During the resumed hearing of the case, the counsel for the factory, advocate Puneet Bali, sought from the AAP-led Punjab government written orders on the closure, but no reply was given by state advocate general Vinod Ghai.

Talking to ThePrint Tuesday, Bali said: “I informed the court that the chief minister had announced (the closure) through a video message and also tweeted his decision (to close the factory) but there are still no written orders. When I raised the issue, the advocate general kept quiet.”

Following a six-month public protest outside the factory over allegations that the plant was causing soil, water and air pollution in nearby areas, Mann had announced in January that the factory would be shut down with immediate effect.

Hundreds of protesters outside the factory, under the aegis of the Zira Sanjha Morcha, are refusing to end their agitation until they see the written orders on closure.

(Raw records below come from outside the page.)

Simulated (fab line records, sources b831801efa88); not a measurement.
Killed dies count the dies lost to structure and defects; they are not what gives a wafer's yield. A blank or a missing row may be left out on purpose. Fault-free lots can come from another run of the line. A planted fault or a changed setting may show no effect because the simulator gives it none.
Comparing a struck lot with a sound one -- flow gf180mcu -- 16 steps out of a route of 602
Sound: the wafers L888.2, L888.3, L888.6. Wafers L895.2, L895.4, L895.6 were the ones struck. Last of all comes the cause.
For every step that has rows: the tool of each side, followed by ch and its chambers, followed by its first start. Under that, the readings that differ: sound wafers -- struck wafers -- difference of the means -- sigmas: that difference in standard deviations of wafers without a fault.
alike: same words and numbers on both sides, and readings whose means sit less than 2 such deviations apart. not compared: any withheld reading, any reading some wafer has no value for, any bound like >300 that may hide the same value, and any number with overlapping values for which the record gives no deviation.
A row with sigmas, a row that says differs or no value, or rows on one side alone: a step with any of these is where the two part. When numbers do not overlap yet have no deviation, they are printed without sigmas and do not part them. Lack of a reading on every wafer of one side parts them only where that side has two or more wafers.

The advocate general instead told the high court Tuesday that on 3 February, the Punjab Pollution Control Board had withdrawn its consent given to the factory to operate.

Withdrawal of consent was on the ground that the factory had not adequately complied with the conditions laid down by the Water (Prevention and Control of Pollution) Act, 1974.

The board’s letter to the factory — which has been accessed by ThePrint — states that the unit was last given consent to operate in November 2021, which was valid till 31 December, 2022.

The factory had then sought fresh consent to continue operations but was denied, the letter adds.

According to the letter, the management of the factory had not submitted “substantial material to show” that they were complying with the conditions laid down in the consent letter given earlier to the factory to operate.

Listing the deficiencies, the Punjab Pollution Control Board’s letter states that the factory has not shown that it has “permission to utilise 1,000 kilo litres per day of canal water”, it has also not given details of the “operation of the effluent treatment plant”, nor has the factory given any details of the “utilisation of 2.5 per cent of the total project cost for enterprise social commitment”.

The letter further states that the factory has not given any record of the “occupational health surveillance of the workers” or about the development of a green belt.

The ‘water balance details’ given by the factory about the utilisation of the water in its various processes are also “not in order”, the letter adds.

Also read: Powered by farmer unions, stir against liquor factory in Zira ‘isn’t about just 1 village anymore’

Fresh plea for compensation

Residents of Mansurwal village, where the factory is situated in Zira, had started a permanent sit-in protest outside the gates of the factory in July last year — forcing the plant to shut.

The unit is owned by Deep Malhotra, a former Akali MLA considered to be close to the Delhi leadership of the AAP. Malhotra subsequently moved the Punjab and Haryana HC to get the protesters removed and the factory restarted.

Following HC’s orders, the district administration in December 2022 tried to forcibly remove the protesters from outside the factory’s main gate. This led to clashes between the police and the villagers and, over a course of three days, the crowds swelled from hundreds to thousands, with various factions of the Bhartiya Kisan Union lending support and resources to the Zira Sanjha Morcha.

On 22 December, the Punjab government constituted four different panels of experts to look into the allegations of pollution being caused by the factory. Of the panels, one was tasked with assessing the possible damage being caused to human health (air pollution), one to assess the possible damage to cattle, one to assess damage to crops (soil pollution) and one to assess water pollution. Some of the protesters were co-opted as members of the committees.

On Tuesday, the advocate general informed the HC that while some of the panels’ reports on pollution had been received by the Punjab government, a few are still awaited.

The high court had earlier also ordered the state to deposit a total of Rs 20 crore in its registry as compensation to the liquor baron for financial losses incurred by him due to the closure of the factory.

Advocate Bali told the court Tuesday that he had moved another application for deposit of another Rs 25 crore as compensation by the state government. He also sought that the factory’s owner be permitted to enter the premises.

Malhotra’s son Gautam was last month arrested by the Enforcement Directorate in the Delhi excise policy case.

(Edited by Nida Fatima Siddiqui)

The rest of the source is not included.